Inside the sports fashion group launching a brand building academy to unleash cross-functional creativity

The company behind Speedo, Berghaus and Ellesse hopes to tap into the collective brainpower stored up across its organisation with the launch of its dedicated brand building academy.

Pentland Brands Sunderland
The Pentland Brands office in Sunderland.

Pentland Brands is launching an in-house brand building academy focused on growing its portfolio of brands by harnessing the cross-functional talent across its 1,700 strong global workforce.

The family-owned British business behind brands such as Speedo, Mitre, Ellesse and Berghaus, will offer employees access to new development workshops, toolkits and events, designed to develop a connected approach that makes brand building the responsibility of every employee, regardless of function.

The academy – known as ‘Brand Building the Pentland Way’ – will be rolled out across the entire portfolio and is the brainchild of Pentland’s brand development team. Speaking to Marketing Week, brand development director Simon Grove explains that Pentland made a conscious decision not to call the initiative a ‘marketing academy’ in order to expand the project’s scope and make it relevant to the whole organisation.

“Brand building can often be seen as the domain of marketing teams, but actually what we believe here is that it’s that collective brainpower, the creativity, those cross functional teams coming together that gives us the edge and that’s where we get the true value,” says Grove.

“The core principle we’re putting into place is that the accountability of brand building is for all of us and what that does is it joins people up, so everyone has a really good understanding and a consistent way of working that enables those people to flex and move across to different roles, different brands, different functions.”

Grove explains that it would have been easy for Pentland to roll out a traditional marketing academy or send people off to a classroom, but ultimately that just results in “a few people knowing more stuff”. He argues that what’s needed is a common approach based on real-life brand challenges.

Starting out by defining Pentland’s brand building philosophy, the team then wanted to ensure that the capability programme focused on putting the customer experience at the heart of each brand.

Rather than analysing customer journeys in terms of how they relate to a particular function, such as online or in-store, the approach is to look at the holistic experience across the portfolio and the categories each brand operates in.

READ MORE: Why one sportswear group is hiring 60 marketers to fuel its growth drive

The focus will be on bringing the right people together at the right moment based on the business cycle, meaning a typical workshop could include people from finance, supply chain, marketing, sales, planning, product teams, innovation and digital. The cross functional teams will move quickly from the theory to live action examples, working on real challenges affecting their brands.

“I think it gives us a much more powerful opportunity to be genuinely meaningful to consumers by thinking that way and it also acts as the glue that knits our functions together,” says Grove.
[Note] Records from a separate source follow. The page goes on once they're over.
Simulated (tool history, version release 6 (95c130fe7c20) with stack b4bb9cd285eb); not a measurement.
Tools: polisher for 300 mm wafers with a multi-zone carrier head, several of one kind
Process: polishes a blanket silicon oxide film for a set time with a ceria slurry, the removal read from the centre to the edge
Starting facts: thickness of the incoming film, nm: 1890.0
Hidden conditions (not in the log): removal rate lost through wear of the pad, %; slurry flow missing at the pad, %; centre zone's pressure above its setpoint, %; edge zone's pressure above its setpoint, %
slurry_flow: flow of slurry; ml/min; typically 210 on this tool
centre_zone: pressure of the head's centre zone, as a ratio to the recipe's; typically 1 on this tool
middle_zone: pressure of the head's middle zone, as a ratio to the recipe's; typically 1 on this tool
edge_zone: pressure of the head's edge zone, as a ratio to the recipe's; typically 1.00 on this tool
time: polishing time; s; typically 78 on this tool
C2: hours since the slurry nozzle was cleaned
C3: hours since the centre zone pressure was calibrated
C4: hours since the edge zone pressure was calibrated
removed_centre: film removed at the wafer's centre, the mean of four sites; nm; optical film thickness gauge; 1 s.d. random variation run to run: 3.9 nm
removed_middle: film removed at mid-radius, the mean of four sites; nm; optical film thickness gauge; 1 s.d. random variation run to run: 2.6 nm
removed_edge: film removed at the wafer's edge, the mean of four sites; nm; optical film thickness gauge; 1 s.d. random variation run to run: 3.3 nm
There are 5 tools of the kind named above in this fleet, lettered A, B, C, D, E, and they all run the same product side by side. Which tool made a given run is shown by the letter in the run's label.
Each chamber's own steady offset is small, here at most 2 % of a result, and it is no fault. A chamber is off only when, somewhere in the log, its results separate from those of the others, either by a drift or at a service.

“Things are moving on so fast we could get trapped in this theoretical world and actually we have to be very agile in our approach and how we roll things out. We need to see results quickly, so therefore after the training we need live action to come from it.”

Pentland Brands Ellesse
Pentland employees working across the Ellesse fashion sportswear brand.

Learning in a customer-centric way

While the academy is focused on creating consistent ways of working across Pentland’s different brands, it is also a statement of intent about the company’s commitment to helping its employees build long-term careers within the organisation.

The launch of ‘Brand Building the Pentland Way’ represents culmination of a major recruitment drive to fill 100 roles across its marketing, product and sales functions, which kicked off earlier this year.

As part of the recruitment process, Pentland Brands aimed to hire 50 to 60 people for roles in marketing, spanning brand management, digital, user experience, optimisation, analytics, product design, innovation and creative roles, as well as within Pentland’s internal agency. Grove explains that the new intake will benefit greatly from the launch of the new academy.

“We’ve got a lot of great people now landed in new positions and we want to be a business that’s really easy to work with and within. We want to be really clear on how we join up as teams,” he says.

“We have a critical mass of people on board now and it’s about giving them the platform to do what they do best, which is unleash their creativity, passion and skills in building brands.”

The recruitment drive comes at the end of a two and a half year programme designed to help Pentland Brands’ consumer organisation transition into a portfolio business, which has involved rationalising the number of sites the business operates across the UK.

Pentland Brands London
The Pentland Brands headquarters in Finchley, North London.

Sportswear brands Canterbury of New Zealand and Mitre relocated to Pentland’s Nottingham office, a hub for swimwear brand Speedo, while outerwear brand Berghaus continues to be run out of Sunderland. The rest of Pentland’s portfolio operates from its head office in Finchley, North London.

Leveraging the scale of the wider Pentland portfolio to grow each separate brand has been a key focus over the past three years for global marketing director, Sean Hastings.

It is his firm belief that unlocking the potential of brands can only be achieved by unlocking the potential of people, which is why the brand building academy has such an important role to play.

“It means working in consistent ways, giving people access to be able to move around and develop their careers in different disciplines and different brands in different countries. Those are really important ways of developing people and helps them develop the brands,” Hastings suggests.

“It also breaks down some of the silos, because as consumers we just see a brand, we experience a brand, we don’t care how the business is set up. So the business needs to think of that entire brand experience, not in its individual silos. So a big part of programme is around thinking more in the mindset of the consumer first and then how the business is organised second.”